Sounds a lot like the unsolved streetcar serial killer m.o. in Cincinnati 1904-10. A pretty big time lapse but he also took a break between late 1904 and late 1909 possibility due to jail or asylum time.
 
There is a confused matter concerning the black satchel. According to author Bellamy, the satchel belonged to Louise; according to Shafer, it belonged to Mabel. If it was Louise's, then the embezzlement angle becomes moot. In some newspaper accounts, it is merely referred to as "a" bag or satchel, with no reference to whom it may have belonged.
 
A couple of questions. Was the path or area where the women were found very well traveled? Were there more than more footprints other than the high heel ones found near the bodies? How could no one heard or seen anything? Because to me there seems to be a coverup somewhere in that town
 
A couple of questions. Was the path or area where the women were found very well traveled? Were there more than more footprints other than the high heel ones found near the bodies? How could no one heard or seen anything? Because to me there seems to be a coverup somewhere in that town


Bean Road was a sort of back country road, rutted, uneven and spooky. It was sparsely populated by a few scattered farms and none were close by the murder scene. Forest surrounded both sides of the road; it doesn't appear to have been well traveled and no one would have heard any screams due to it's isolation. As far as I can determine, the high heeled shoe prints were the only ones found but the rain could've washed away the flatter heel prints of a man's shoe I suppose.
 
This is probably really off the wall, but from the little information I see, Possible Lesbian teaching the school children. Nightgown laying out - possibly as a message.

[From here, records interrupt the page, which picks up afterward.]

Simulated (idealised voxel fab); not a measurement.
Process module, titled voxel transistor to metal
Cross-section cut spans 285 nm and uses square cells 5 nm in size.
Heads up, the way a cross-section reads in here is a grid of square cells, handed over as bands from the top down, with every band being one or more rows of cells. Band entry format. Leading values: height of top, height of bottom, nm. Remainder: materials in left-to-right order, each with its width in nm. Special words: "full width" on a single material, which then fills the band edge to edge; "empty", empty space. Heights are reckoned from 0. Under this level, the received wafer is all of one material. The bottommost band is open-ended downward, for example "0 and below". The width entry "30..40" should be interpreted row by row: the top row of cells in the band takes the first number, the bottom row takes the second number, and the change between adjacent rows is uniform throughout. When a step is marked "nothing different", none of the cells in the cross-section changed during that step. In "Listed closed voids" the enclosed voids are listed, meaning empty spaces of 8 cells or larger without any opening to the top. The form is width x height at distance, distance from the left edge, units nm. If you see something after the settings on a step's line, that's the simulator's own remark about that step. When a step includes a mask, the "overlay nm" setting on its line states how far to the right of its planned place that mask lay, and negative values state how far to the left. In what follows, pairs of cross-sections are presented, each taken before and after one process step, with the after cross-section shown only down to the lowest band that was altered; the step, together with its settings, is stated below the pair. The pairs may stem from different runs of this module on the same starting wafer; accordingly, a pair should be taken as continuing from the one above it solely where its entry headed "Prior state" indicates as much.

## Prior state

Has anyone considered the Ku Klux Klan? I have read some theories that the famous Hall/Mills (Preacher & The Choir Woman having an affair), murders may have been done by the Klan as a warning.

They were very active during the 20's and did have a history of making examples of people who were perceived as being morally corrupt.
 
That's a good possibility! I hadn't even thought about that. But it makes sense when you think of Hall-Mills; the tableau is quite similar.
 
Although I doubt this will lend anything to the case, here is a photo I stumbled upon yesterday while reading through my great-grandmother's scrapbook for the first time.

In in effort to learn more about my relative's friend, I googled Louise Wolf which led me to the Web Sleuth's pages.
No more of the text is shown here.